A memorable if cliched classic
Since this is the month of love I would be remiss to avoid one of the horror genre’s hidden gems based around the sickeningly sweet holiday. In 1981, amidst the wave of holiday-themed slashers inspired by the success of Halloween and Friday the 13th, audiences were treated to another slice of holiday hell.
Set in the stark but endearing small town of Valentine Bluffs, My Bloody Valentine sees a group of twenty-somethings hunted by a mysterious killer determined – like most people – to banish any mention or celebration of the town’s namesake, by any means possible. When people start to die, it is only too late that the group of love-hungry partygoers realise they are about to experience a Valentine’s day never to be forgotten.
My Bloody Valentine is, at a first glance, disposable. Doomed to fade into obscurity and compete in an already deluged genre for the audience’s attention, and yet, I find myself revisiting the film at least twice on year on both Halloween and Valentine’s Day. The question I have to ask myself is, why? Why does this movie rank in my mind among horror icons of years past?
First of all, praise has to be given to the design of the costume and props. No machetes or kitchen knives here, only a large, two-handed pickaxe. The brutality felt with each kill is palpable, there is no stabbing, deadly yet minimal, only the powerful thrust or swing of the pickaxe into our unexpecting victims. There are anger and malice behind each death, borne from something deeper than just a desire to kill. With that being said, My Bloody Valentine is not afraid to get creative with its kills. The death of Mable Osborne – left to boil in one of her laundrette’s washing machines – is a particular highlight.

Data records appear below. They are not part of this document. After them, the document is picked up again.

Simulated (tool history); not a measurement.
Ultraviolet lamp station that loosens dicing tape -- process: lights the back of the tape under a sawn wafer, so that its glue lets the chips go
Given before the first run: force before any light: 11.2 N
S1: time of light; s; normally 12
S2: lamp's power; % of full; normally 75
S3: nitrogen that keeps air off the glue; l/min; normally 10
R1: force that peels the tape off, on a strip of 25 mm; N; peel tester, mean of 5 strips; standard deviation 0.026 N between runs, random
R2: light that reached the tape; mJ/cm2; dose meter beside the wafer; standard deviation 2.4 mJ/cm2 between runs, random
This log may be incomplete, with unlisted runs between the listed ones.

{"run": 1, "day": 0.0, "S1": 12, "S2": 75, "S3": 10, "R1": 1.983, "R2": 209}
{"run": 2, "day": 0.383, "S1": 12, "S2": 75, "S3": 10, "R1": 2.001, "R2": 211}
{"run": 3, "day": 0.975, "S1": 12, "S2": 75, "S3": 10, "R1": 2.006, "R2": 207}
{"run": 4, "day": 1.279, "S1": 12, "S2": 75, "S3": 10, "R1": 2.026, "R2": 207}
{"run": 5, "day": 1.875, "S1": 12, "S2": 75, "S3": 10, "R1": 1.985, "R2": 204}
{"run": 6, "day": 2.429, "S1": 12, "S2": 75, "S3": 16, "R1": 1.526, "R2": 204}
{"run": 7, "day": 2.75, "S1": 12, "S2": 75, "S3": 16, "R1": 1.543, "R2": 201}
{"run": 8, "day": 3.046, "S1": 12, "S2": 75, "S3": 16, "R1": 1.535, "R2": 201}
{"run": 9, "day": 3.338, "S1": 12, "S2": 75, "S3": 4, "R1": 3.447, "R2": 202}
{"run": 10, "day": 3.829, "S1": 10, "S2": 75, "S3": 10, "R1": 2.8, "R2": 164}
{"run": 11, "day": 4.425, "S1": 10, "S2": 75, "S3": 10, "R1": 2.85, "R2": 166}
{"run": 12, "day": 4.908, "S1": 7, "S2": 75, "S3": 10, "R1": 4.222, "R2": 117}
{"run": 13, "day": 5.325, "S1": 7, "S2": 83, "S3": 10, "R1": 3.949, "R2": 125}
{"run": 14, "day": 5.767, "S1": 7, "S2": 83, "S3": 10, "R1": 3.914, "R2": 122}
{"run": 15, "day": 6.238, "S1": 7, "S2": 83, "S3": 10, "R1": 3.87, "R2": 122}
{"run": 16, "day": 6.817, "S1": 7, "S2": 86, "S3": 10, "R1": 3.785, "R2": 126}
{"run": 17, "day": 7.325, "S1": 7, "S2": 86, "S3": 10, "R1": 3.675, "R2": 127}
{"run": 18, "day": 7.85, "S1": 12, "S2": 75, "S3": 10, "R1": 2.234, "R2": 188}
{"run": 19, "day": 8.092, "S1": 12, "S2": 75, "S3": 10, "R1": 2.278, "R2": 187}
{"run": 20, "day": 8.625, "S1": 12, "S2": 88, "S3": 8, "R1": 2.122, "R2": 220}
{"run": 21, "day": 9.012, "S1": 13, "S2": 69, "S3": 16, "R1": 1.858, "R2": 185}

In addition, the killer’s costume in this film is downright terrifying. Taken from the local mining company, the slasher in My Bloody Valentine wears a mining coverall and gasmask. Most of the film’s more tense scenes are built upon the continuous heavy breathing coming from behind that mask; it creates an uncomfortable sense of intimacy. It feels as if the killer is in the room with you, right behind you in fact. Completing the look and staying power of our villain are his eyes. Often obscured by the wide black holes of the gas mask, the lack of humanity found within the gaping emptiness of them is staggering and sets him apart nicely from other slasher villains. Freddy, Michael and Jason all looked their victims in the eyes. Here there is no such luxury, our characters are denied the chance to look their killer in the eye and see into his soul.
While the villain is memorable and intimidating, the other characters are sadly less so. They do not devolve into the stereotypes of today (there is no obliquely smart one, slutty one or idiot jock) but they remain cardboard cutouts, with little to do other than stand there and wait to be axed. The only exception to this rule is with Harry Warden, a miner stranded underground and forced to feed on his crewmates to fend off starvation, but he is not enough to flesh out the cast of bodies-in-waiting. Infuriating too is the love triangle between TJ, Axel and Sarah (to further prove my point, I had to Google their names) as it makes no impact whatsoever on the narrative. When Axel is revealed to be the killer, his motivation is in no way tied to TJ’s feelings for Sarah and their character arcs, what little there is, are largely unaffected by the events of the film.
With that being said, Axel’s motivation is interesting and provides a welcome diversion from the traditional slahser format. His motives are clearly set out and easy to understand, although the flashback revealing the finer details feels a tad shoehorned in, his desire to banish any mention of Valentine’s Day from the Bluffs is understandable. His father died, along with others, as a consequence of the town’s obsession with the holiday. The clearly defined revenge motive is unoriginal, but it’s better than the blind, sadistic desire for carnage of Michael Myers and Jason Vorhees.
The aforementioned Valentine Bluffs and Harry Warden do make for an interesting combination. The victim of negligence who is forced to live underground for six weeks while trapped in the mine, Harry Warden kills those responsible for his trauma and is sent to an institution as a consequence. In the meantime, his story grows into legend for the residents of the town and as the body count grows its seems more and more a mark of his return. It is with this fact that the story manages to create an interesting mystery as to who is truly committing the crimes until Axel is finally revealed as the true killer.
The ending of the film is memorable too, with the dark claustrophobia of the mines put front and centre as our characters fight to escape the killer. Axel’s escape, wounded but not dead, deeper into the mine, leaves an unsavoury taste long after the credits have rolled, with his maniacle laugh echoing as the credits roll.
So there you have it. While the characters are cookie-cutter and largely forgettable, the film provides a memorable entry into the pantheon of horror slasher villains .By adding a plot of revenge and mystery regarding the identity of the killer and eschewing the tired trope of giving audiences an unrelatable monster whose motivations remain unknown the film manages to chisel out its place in the genre. With fantastic costume design and a memorable villain, My Bloody Valentine has stayed with me for many years and will continue to do so for many more.